Chitharal is a village situated about 4km to the north east of Kuzhithurai in Knyakumari District of Tamilnadu. This village stands the small rocky hill called the Triucharanattu Malai. The Bhagavati temple at Chitharal is located on the top of the hill is a natural cavern upon another. The cave is facing west.
The natural cavern at Triucharanattu malai, formed by overhanging rock with relief on one side depicting Jinas and their attendant Yakshis, was one of the most important Jaina centres of the region. Of the reliefs, the most important are Parsvanatha and Padmavatidevi, both standing gracefully and canopied by a multi hooded cobra. Small figure shown seated in the ardhaparyanka pose each underneath a three-tiered parasol may be of Mahavira or other Tirthankaras. The central niche contains a figure of Jina Mahavira, with chhatratrayi, chaitya-tree and two attendants. Another beautifully executed figure, standing elegantly in tribhanga on a padmasana, accompanied by attendant figures including two children and the lion mount, is goddess Ambika. All the prominent figures are accompanied by flying vidyadharas or worshippers.

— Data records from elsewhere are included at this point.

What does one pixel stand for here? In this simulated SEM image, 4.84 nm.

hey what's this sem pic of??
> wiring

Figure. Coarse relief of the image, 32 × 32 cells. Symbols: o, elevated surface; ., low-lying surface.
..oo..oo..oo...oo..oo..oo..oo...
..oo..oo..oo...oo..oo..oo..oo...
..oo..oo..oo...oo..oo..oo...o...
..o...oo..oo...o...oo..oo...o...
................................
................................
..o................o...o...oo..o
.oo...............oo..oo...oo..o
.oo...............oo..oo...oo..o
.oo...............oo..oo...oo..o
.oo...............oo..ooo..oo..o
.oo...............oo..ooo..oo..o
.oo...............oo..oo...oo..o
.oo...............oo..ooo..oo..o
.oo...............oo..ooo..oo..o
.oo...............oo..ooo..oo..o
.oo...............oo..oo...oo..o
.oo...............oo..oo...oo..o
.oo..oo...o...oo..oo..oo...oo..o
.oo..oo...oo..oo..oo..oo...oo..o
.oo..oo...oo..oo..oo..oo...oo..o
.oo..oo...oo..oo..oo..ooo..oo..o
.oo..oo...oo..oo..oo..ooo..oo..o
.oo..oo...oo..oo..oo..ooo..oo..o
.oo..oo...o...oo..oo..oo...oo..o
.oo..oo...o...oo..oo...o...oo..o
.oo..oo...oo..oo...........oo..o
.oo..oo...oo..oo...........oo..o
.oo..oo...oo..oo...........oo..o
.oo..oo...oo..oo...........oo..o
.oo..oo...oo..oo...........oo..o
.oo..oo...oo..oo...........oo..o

Each of the rock-cut votive figures has below its seats short inscription in vatteluttu characters, mentioning donor's name and place. It is evident from these inscriptions that this Jaina establishment continued to exist till atleast upto the middle of the thirteenth century. The Bhagavati temple faces west. The cave has been extended at a later date with a masonry mandapa in front, a verandah, balipita and a tidappalli(kitchen). The shrine is divided into three chambers, houses a tirthankara in the middle, Devi on the right and Parsvanatha on the left. The inscription on the southern side is written in Vatteluthu characters and in Tamil language. It belongs to the 28th year of the reign of the Vikramaditya Varaguna Pandya. It records that Gunandagi-kurattigal, the disciple of Arattanemi-bhatara of Peravakkudi gave some golden ornaments to 'Bhataraiyar' of the Tiruchchanam malai.
An inscription engraved on the mandapa is written in Tamil characters dated to 475 KE(1300 AD), states that one Narayanan, Tamil appalla Variyan of Rajavallapuram in the Kil Vembanadu gave some money for the expense of Bhagavati temple. This is a centrally protected monument under the control of Archaeological Survey of India since 1964.